I have discovered a truth that is as old as time itself. This discovery took decades to become a reality in my life. In fact I never expected it to come at all. Before I tell you exactly what the discovery is, let me first tell you about what my life was like before it. I’ll sum it up in one word … CONTROL.
For the most part, there wasn’t a corner of my life I didn’t try and control. It started with the very first thought I had in the morning, and it would escalate from there. I would try to grab a hold of everything both internal, and external, and shape it so it fit my preferences. If I couldn’t shape it, I would use brute force by way of worry, fear, anger, or avoidance. I would also try to control things by being a people pleaser. I was pretty much a master at this one. People-pleasing is junk food for the ego. The ego is desperate for acceptance. It doesn’t care how it gets it. Depending on the type of person you are, you may either choose to feed your ego by controlling others, resisting others, or pleasing others. I won’t deny I dabbled in the former two as well, but my egos main diet was to do all it could to please everyone around me. I fell into the trap of saying “yes” to everyone and everything. If I could get someone on my side, if I could get them to like me, then I felt I could more easily control the circumstances that came up between us. I also felt I had greater control over who it is I thought I was. In being accepted by others, I tended to feel I then could accept myself without difficulty.

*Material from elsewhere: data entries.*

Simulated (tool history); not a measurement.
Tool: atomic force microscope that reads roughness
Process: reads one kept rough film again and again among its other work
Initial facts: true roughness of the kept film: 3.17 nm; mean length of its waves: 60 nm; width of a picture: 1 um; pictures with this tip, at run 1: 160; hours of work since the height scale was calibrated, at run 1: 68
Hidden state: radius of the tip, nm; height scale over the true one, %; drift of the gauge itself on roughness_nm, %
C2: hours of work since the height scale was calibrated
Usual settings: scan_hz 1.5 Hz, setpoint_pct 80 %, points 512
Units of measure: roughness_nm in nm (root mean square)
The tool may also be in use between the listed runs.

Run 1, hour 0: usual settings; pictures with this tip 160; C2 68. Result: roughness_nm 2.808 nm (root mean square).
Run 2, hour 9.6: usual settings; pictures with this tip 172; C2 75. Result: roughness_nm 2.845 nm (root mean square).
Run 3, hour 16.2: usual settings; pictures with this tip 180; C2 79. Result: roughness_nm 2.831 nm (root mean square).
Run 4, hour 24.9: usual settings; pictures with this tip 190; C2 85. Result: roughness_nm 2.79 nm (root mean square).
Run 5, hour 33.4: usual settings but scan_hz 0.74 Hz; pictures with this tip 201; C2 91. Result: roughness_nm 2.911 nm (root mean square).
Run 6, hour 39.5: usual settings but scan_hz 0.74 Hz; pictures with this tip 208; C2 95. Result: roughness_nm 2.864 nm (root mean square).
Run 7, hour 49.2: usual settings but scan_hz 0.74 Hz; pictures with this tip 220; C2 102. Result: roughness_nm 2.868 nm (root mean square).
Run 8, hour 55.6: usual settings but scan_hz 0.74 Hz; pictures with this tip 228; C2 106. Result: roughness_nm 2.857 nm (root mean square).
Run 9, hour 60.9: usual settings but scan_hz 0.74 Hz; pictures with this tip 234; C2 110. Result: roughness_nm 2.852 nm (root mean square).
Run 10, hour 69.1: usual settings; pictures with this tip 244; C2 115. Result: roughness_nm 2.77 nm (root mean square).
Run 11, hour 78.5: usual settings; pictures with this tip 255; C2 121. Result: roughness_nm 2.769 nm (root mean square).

So, imagine walking around with this kind of mindset, and choosing to become an actor as my career path. For years, I approached acting the same way I approached everything else in my life… I had to control it. It had to turn out exactly as I had imagined it in my mind. If anything interfered in achieving that outcome, I would end up resentful, depressed, and an overall messy bundle of broken nerves. Auditions for me were nothing more than a desperate attempt to prove myself in the worst kind of way. I walked into every audition like a gorilla on crack. Hyped up on trying to figure out what they were looking for so I could give it to them (there’s that nasty people pleaser raising his head again.) I wasn’t enjoying the process of creating a character; I, instead, was forcing myself upon those in the room to accept me on my dysfunctional terms.
I’m sure there are those of you who may relate to some or all of what I’ve stated above. If so, then the same question must have run through your mind as it did mine, “Is there another way?” Yes, there is… and that other way is to let go of knowing. Please do not confuse the desire for knowledge, (which is a good thing,) with the desire to control your day-to-day existence by believing you have all the answers. In fact, when it comes to moment-to-moment reality, we are fortunate if we know anything at all. You see, all the forms of controlling I mentioned above stem from the false belief that you have a grasp of knowing everything that is going on in and around you at any given moment. In order for you to stop living in this way, you have to look at yourself in the mirror, and surrender everything by simply stating, “I DON’T know.” Think about it for a moment, when we are trying to control our circumstances, two things are happening…
1. You are creating unrealistic expectations, which leaves you closed off, and forfeits the spontaneity that comes with living in the moment.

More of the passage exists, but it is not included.